Global investment giant Goldman Sachs’ decision to abandon the coal industry means a revolt by investors against climate risk “is starting to gain momentum,” according to ANU public policy professor and former Liberal opposition leader Dr John Hewson.
Goldman pledged on Friday that it would no longer fund new coal mines or coal-fired power stations. The move came days after the Bank of England raised the prospects of forcing UK banks and insurers to stress test their businesses against a possible C4 degree temperature rise.
The wave of investor climate fear will increasingly affect Australia.
“The Australian banks still have very large exposures to fossil fuels through loans to mines, equity in projects and loans to associated transport and loading infrastructure,” Dr Hewson said.
“When they look at those numbers they’re going to increasingly see the risks to themselves and their clients and we will start to see more and more of this [reductions in exposure]” Dr Hewson said.
Dr Hewson’s comments came the same week as financial consultants PWC released a report recommending Australia move to 80 per cent renewable power by 2040. The move “would also add more than $13 billion to GDP and enable an additional $6 billion in consumption by Australians”, PWC found.
Pushing the envelope to 90 per cent would add $15 billion to GDP and allow “increased spending by Australians of $11 billion”.
The falling cost of renewable energy would make coal investments increasingly difficult. “There’s a progressive effect; as the cost of renewables continue to fall no-one will bother to invest in coal fired power,” Dr Hewson said.
“So it follows that no-one will want to invest in new coal mines, especially when it’s a 25 year investment and we know that 70 per cent of all coal that’s in the ground can’t be mined [if we want to meet global warming targets]”.
Globally the emergence of electric vehicles will speed the move away from fossil fuel investments as big investors and banks worry about exposure to assets that become stranded and valueless as demand for coal and oil drops.

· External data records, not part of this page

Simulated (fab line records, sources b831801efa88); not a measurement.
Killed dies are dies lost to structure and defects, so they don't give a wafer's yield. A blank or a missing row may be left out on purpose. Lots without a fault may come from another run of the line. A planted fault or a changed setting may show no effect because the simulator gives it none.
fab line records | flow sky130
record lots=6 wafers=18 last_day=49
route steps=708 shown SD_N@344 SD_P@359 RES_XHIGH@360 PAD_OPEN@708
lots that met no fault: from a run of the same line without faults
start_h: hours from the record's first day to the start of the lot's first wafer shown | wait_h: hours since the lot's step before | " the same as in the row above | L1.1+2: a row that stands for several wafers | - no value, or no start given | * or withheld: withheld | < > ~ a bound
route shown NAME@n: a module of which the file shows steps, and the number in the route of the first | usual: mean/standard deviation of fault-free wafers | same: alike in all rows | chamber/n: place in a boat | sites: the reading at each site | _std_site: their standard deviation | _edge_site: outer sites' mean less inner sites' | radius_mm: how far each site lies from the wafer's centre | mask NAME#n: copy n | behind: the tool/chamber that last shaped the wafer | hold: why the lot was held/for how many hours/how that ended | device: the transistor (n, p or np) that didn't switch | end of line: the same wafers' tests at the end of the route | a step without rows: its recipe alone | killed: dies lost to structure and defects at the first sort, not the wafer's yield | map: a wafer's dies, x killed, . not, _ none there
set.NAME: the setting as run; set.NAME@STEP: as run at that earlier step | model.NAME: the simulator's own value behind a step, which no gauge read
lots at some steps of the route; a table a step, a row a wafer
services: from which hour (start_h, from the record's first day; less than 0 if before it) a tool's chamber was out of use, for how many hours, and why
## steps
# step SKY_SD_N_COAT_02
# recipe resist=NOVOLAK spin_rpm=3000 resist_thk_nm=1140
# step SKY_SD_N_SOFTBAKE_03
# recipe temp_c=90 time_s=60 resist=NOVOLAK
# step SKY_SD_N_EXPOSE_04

“You will see more and more financial institutions managing down their exposure to fossil fuels over time,” Dr Hewson said.
As a case in point Dr Hewson observed that Norway’s $US1.1 trillion [$A1.6 trillion] sovereign wealth fund will divest from companies wholly focused on the oil and gas industry while some charitable funds owned by the Rockefeller family will also walk away from big oil.
“That’s despite the fact that both Norway and the Rockefellers built that wealth on oil,” Dr Hewson said.
The move away from fossil fuel power generation is under way, PWC found.”In 2018, the world invested approximately US$300 billion [$A435 billion] in renewable power generation, more than 2.4 times the amount spent on fossil-fuelled generation.”
The chart “shows that the vast majority of additions to power generation will be from non-fossil fuel sources over the next two decades. It also shows that the highest proportion of retirements will be from coal and gas assets,” PWC observed. It also “highlights the lessening relevance of coal-fired generation globally with coal plant additions just exceeding retirements on average.”
In other expressions of concern about climate risk, Telstra threatened to rescind its membership of the Business Council of Australia over climate change policy inconsistency.
“Our review of the Business Council of Australia concluded that formal climate and energy policy positions held by the BCA differ to commentary presented by them in public discourse,” Telstra said in a statement.”
Earlier this month former banking royal commissioner Kenneth Hayne warned company directors that they had a legal duty to act on climate change risk.
Dr Hewson is chair of Bioenergy Australia. Another company he chaired, SolarReserve, scrapped a plan to build a $650 million solar thermal power station at Port Augusta in April after it failed to gain commercial finance.